On the other hand, to understand the State-Church relationship and separation, from the conflicts of the first years of the Revolution to the greater rapprochement with the visit in 1998 of Pope John Paul II, we could refer to the classic book by Frei Betto “Fidel and religion” and to the interview with Gianni Miná. Since the 1980’s, Cuban terms began to move from an atheist speech to a more inclusive and open secular one, which has become even more open to other foreign influences, since even Havana has a Russian Orthodox temple and has received patriarchs.

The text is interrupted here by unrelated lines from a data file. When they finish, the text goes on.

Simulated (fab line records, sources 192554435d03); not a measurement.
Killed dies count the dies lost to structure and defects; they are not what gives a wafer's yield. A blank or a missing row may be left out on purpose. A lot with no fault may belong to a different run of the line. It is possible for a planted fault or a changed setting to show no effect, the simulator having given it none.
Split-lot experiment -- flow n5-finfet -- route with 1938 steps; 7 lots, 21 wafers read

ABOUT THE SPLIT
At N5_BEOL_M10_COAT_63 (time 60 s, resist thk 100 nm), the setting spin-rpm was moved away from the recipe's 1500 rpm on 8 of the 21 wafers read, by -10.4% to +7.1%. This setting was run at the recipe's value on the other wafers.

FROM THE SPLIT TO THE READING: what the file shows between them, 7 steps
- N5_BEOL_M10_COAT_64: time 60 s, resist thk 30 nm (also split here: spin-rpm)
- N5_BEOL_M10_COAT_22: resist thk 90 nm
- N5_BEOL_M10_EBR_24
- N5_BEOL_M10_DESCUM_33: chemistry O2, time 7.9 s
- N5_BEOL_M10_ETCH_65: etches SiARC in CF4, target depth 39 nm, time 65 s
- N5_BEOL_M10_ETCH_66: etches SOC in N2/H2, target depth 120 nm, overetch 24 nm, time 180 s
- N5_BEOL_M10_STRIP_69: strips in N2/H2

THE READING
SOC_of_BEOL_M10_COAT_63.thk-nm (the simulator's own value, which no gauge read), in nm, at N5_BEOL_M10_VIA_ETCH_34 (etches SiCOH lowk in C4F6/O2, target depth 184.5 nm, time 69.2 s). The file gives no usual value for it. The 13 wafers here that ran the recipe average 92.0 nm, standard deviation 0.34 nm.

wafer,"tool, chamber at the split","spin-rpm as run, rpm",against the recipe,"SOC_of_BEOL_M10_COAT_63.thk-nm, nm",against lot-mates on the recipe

According to statistical data in Cuba, 86.85% of the population professes some belief, Catholicism being more than half of this index (largely due to the Spanish tradition, not forgetting the colonial past), but every day syncretism increases a little bit more, almost half of the polls.

At the local level

Camagüey, beyond being known as the City of Churches, for its large Catholic temples that rank squares and neighborhoods, is also a multifaceted city in beliefs: there is a Baptist temple on the same street as the cathedral and the also Catholic Our Lady of Solitude Church, a synagogue in the neighborhood of La Vigía, a mosque in a simple house in San Isidro Street, voodooism in the Cándido González district (not to forget the Haitian presence), houses of worship and even the practice of Buddhism. In such a diverse nation, the third Sunday of each January has special connotations.